1. Introduction¶
This chapter discusses how to assess the performance of a fraud detection system. Intuitively, the task seems simple. An ideal fraud detection system should maximize the number of correct classifications, and detect all fraudulent transactions. Hence, it is tempting to think that simply minimizing the proportion of misclassified transactions (a metric known as mean misclassification error) is the metric to optimize.

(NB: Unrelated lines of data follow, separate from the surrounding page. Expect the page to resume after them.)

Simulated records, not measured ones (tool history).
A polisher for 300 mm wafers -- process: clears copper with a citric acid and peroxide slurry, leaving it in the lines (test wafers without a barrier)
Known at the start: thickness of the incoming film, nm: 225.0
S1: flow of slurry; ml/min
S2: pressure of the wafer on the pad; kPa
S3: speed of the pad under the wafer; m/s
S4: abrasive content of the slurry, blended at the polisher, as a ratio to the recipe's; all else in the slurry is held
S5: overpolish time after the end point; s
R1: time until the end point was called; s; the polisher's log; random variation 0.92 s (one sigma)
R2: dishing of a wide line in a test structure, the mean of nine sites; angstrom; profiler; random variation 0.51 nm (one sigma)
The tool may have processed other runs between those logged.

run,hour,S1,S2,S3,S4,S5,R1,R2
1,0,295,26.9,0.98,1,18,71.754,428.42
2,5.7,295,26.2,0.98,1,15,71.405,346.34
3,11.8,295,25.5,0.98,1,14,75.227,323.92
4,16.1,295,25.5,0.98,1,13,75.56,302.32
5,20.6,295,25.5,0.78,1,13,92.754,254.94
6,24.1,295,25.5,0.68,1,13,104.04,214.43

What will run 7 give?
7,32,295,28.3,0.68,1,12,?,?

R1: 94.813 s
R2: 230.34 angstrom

As we will show shortly, the mean misclassification error is a poor performance metric, due to the cost-sensitive and imbalanced nature of a fraud detection problem. A simple way to illustrate this is to observe that, for a transaction dataset with 0.1% fraudulent transactions, a dummy baseline model classifying all the transactions as genuine provide a very high accuracy of 0.99. This is widely acknowledged in the fraud detection literature, and other performance metrics are therefore commonly used [DPBC+17, Elk01, Tha20]. The most common ones are the recall, the specificity, the precision, the F1 score, the AUC ROC, and the Average Precision.
In the next sections, we will detail these metrics, and discuss their pros and cons. We will show that, despite their central role in assessing a fraud detection system, there is actually no consensus on what metric should be used.
The recall, specificity, precision, and F1 score metrics, also known as threshold-based metrics, have well-known limitations due to their dependence on a decision threshold which is difficult to determine in practice, and strongly depends on the business-specific constraints. They are often complemented with the AUC ROC, and more recently, the Average Precision (AP) metrics. The AUC ROC and AP metrics aim at assessing, with a single number, the performance for all possible decision thresholds, and are referred to as threshold-free metrics. The AUC ROC is currently the de-facto metric for assessing fraud detection accuracies [Cha09, DP15]. Recent research has however shown that this metric is also misleading for assessing highly imbalanced problems such as fraud detection [Mus19], and recommended using the Precision-Recall curve and AP metric instead [BEP13, SR15].
The chapter is structured as follows. Section 4.2 first presents fraud detection as a classification problem and details the main threshold-based metrics. Through a simple example, we show that the mean misclassification error is a bad indicator of performance, and motivate the use of alternative metrics such as recall, specificity, precision, and F1-score. Section 4.3 then discusses the use of threshold-free measures such as AUC ROC and AP, and show their benefits and limitations. Section 4.4 finally addresses the fraud detection problem from a more operational perspective and motivate the use of the Card Precision top-\(k\) metric.